I can’t believe it’s been 17 (!) years since M. Night Shyamalan came out with “Unbreakable.” I think I’m a fan of superhero movies because of the questions they spur. Does the human world require evil to reveal good? Is it possible for we humans to win against our darker sides? What exactly does reintegrating the dark side look like? Are we here to help those less fortunate? Why are some less fortunate than others? Is there a path we were each created to take to fulfill our internal longings?
In, Unbreakable, we find in flashbacks that the lead character, David Dunn was on the way to a great career in football that he gives up for the sake of his one true love. At the present time, he and his love are separated and in distress. A series of horrible events reveals to him that he is physically “unbreakable,” and has the ability to sense when others are in need of his help. As he comes to accept this comic book reality of being a real “Superman,” his countenance changes. He doesn’t seem so sad. He seems to be able to connect with his son and wife again.
Now, the villain in this movie, Elijah Price, perpetuates horrifying acts of terror in his search for the meaning of his life, which intersects with David’s. He’s wildly psychotic yet makes the most moving statement of the show, “You know what the scariest thing is? To not know your place in this world. To not know why you’re here… That’s… That’s just an awful feeling.” For him it was awful enough that he let his dark side rule in the search for an answer. His obsession led him to destroy thousands of lives.
I wonder if most people have a burning question like Elijah did. Any “why” in life is tricky, because who the hell knows for sure. Over time I have struggled with facing the unanswered whys of life.

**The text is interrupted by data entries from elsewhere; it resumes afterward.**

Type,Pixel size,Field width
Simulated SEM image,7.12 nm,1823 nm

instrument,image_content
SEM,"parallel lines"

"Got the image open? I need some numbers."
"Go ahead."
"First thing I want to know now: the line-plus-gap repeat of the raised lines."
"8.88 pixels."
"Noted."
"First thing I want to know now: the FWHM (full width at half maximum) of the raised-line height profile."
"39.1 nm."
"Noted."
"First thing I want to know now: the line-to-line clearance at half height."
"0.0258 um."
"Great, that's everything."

I love the idea that individuals have purposes to life on earth and as they fulfill them feel the joy of living. But see that as just a part. Getting too stuck in a vision for a satisfying answer could lead any of us to Elijah-like behavior. I say that because all my life has been one of privilege. My family of origin is intact. My basic needs have always been met. So far I haven’t had to deal with any major health problems. My mind is generally intact. I was privileged to bear children and to spend my life with them at home while being provided for. Some may look at me and say, “What’s that bitch got to worry about?!” But I’ve also carried an underlying sadness that I cannot explain. I have in the past and do get much joy from training and loving my kids. As well as relating to the now adult children. These days I have moments of happiness when I’ve written well or shared something that someone else could relate to.
But some days I wake up feeling weighted down by something I cannot see. Then I feel guilty or ungrateful for my blessings. Or try to sort myself out with attacking my addictions or distractions and tend to spin wheels.
So on one hand I do believe that each of us has a place and purpose that we were born to fulfill. Innate gifts to share. Beautiful stories to tell. Desires to meet. People to love. But also, burdens to bear. Unequal and unfair to be sure, but ours. It’s sort of like the general requirements for survival. Procuring shelter, food, clothing, hygiene. We just do it, because we have to.
So sure, let’s keep looking for and do what we love according to our values. But don’t think for a minute that life is a movie that ends on a happy note. It’s full of all sorts of pains in the ass as well, no matter who you are, what you have or what you do. The prolific Jordan Peterson states, “It’s not an accident that the axiomatic Western individual is someone who was unfairly nailed to a cross and tortured.”
[Here’s a video on Unbreakable which explores Super Hero Archetypes, if you are interested.
These days I’m viewing heroes as everyone who learns to enjoy their place in life, deal with their suffering and not bring down everyone around them in the process. Not beautiful or perfect, but Unbreakable.